Switch between apps with two taps
iOS 11 has (temporarily) disabled the quick app switcher, which you could trigger by swiping inward with 3D Touch on the left edge of the iPhone's screen. Apple says that capability will be back, but in the meantime, don't forget that you can quickly switch between apps by double-clicking on the iPhone's home screen.
Find iCloud settings
In iOS 11, a lot of settings you're used to have moved to new locations. The most dramatic change is that all your personal information — including iCloud-related settings, iTunes and App Store settings, and all your Apple ID information — all live in a new item at the very top of the Settings app. It's easy to miss if you're not looking for it. If you need to change your iCloud backup settings or change what iTunes content gets automatically downloaded, it all lives under that menu, which displays your picture and name.

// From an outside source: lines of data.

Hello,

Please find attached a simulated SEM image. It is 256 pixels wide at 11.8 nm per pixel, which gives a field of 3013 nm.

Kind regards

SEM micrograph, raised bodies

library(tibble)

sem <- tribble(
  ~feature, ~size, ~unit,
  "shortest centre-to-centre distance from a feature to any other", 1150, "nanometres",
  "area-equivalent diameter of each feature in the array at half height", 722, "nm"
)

Share iCloud storage with family members
Do you have a child or partner who's constantly complaining that they've hit their free 5GB iCloud storage limit and can't back up anymore? Good news! With iOS 11, you can share your iCloud storage space with members of your family. To turn this on, go to the Settings app and tap on your name, then iCloud, then Manage Storage. From this screen you can share your space with your family. They then need to go to the same screen and acknowledge that they're transferring to your shared space. (All your files are still private — the space is shared, but not data across Apple IDs.)
Toggle your True Tone
The iPhone 8 and 8 Plus are the first iPhones to offer a True Tone display, which uses a light sensor to dynamically alter the color of the screen to match room lighting. If this feature bugs you, you can turn it off in the Display & Brightness area of the Settings app. (You can also disable True Tone in Control Center by long-pressing on the control for adjusting your phone's display.) By default, True Tone also automatically adjusts the brightness of your display, but you can turn that feature off separately in Settings > General > Accessibility > Display Accommodations.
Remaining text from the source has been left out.